Researchers have developed a new approach using data from NASA's Plankton, Aerosol, Cloud, ocean Ecosystem (PACE) satellite to observe the timing and progression of fall colors across landscapes.
The study, published in Remote Sensing Letters and led by Karl F. Huemmrich , a research professor at UMBC's Goddard Earth Sciences Technology and Research (GESTAR) II center, focuses on detecting changes in leaf pigments including chlorophylls (greens), anthocyanins (reds), and carotenoids (yellows and oranges).
PACE's advanced sensors capture fine details of light reflected from leaves, with near-daily global coverage. The research team used indices that associate the reflectance data with the presence of various pigments, allowing them to produce detailed leaf color maps and track color changes throughout the fall. These maps could help support the multi-billion-dollar leaf-peeping tourism economy by directing visitors to peak viewing areas in real time and helping communities manage visitor flows.
Traditional greenness indices, such as the Normalized Difference Vegetation Index (NDVI) , primarily show a gradual decline in green leaves. The PACE-based indices improve on those methods by allowing scientists to identify more precise markers of the end of the growing season, including dates of peak fall color. Over time, the data could also yield insights into plant stress from drought or insect damage—with potential benefits for agriculture—and help improve models that predict fall color timing based on environmental conditions.

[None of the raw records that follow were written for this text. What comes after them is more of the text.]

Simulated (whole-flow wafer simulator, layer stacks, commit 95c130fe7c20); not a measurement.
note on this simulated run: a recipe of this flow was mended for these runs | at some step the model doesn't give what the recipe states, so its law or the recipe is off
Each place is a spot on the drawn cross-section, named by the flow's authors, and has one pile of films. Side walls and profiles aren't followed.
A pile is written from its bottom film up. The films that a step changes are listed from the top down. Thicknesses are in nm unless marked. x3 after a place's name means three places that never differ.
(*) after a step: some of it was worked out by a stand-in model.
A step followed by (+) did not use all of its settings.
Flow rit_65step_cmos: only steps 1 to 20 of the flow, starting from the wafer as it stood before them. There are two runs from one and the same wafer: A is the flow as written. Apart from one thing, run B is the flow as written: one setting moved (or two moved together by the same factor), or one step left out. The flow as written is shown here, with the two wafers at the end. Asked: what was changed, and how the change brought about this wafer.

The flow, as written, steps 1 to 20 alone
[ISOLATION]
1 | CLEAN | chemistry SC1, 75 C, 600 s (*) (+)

"PACE is the first mission that can measure these pigment indices over large areas, and repeatedly, so we can look at change through the fall," Huemmrich says. The indices he and Caplan used were developed in the early 2000s, but the new paper applied them at a global scale for the first time. Huemmrich adds, "I anticipate that as we accumulate more years of PACE data, we will be able to observe changes in the timing of peak color, which may be related to climate change."
Opening frontiers in ecosystem science
Study co-author Skye Caplan, a NASA data scientist, expressed enthusiasm about the broader research potential unlocked by PACE. "I'm excited about observing fall colors with PACE, because I think it's the beginning of a real exploratory period for global hyperspectral leaf pigment measurements," she says. "I'm hoping we get to see folks read the paper, see how PACE observes these metrics like relative chlorophyll, anthocyanin, and carotenoid content, and apply those observations to their own work."
"Working with PACE data is really fun, because you get to see the world in so many different ways," Caplan adds. "It doesn't just offer observations of the oceans, but also characterizations of the atmosphere and land—and all of these domains as a system, rather than as separate entities. I think that is critical and a real advantage of PACE."
For example, Huemmrich previously published research that used PACE data to assess ecosystem productivity , and the UMBC-designed and -built HARP2 instrument flying on PACE is contributing to atmospheric chemistry studies.
Plus, PACE observations aren't only for scientists: Caplan notes that the public can access NASA Worldview , an interactive site for browsing satellite images from many different NASA missions. "Sometimes I like to pull up PACE data on NASA Worldview and just scroll around to see what the world looked like on any given day," she says. "I often find something interesting and worth exploring."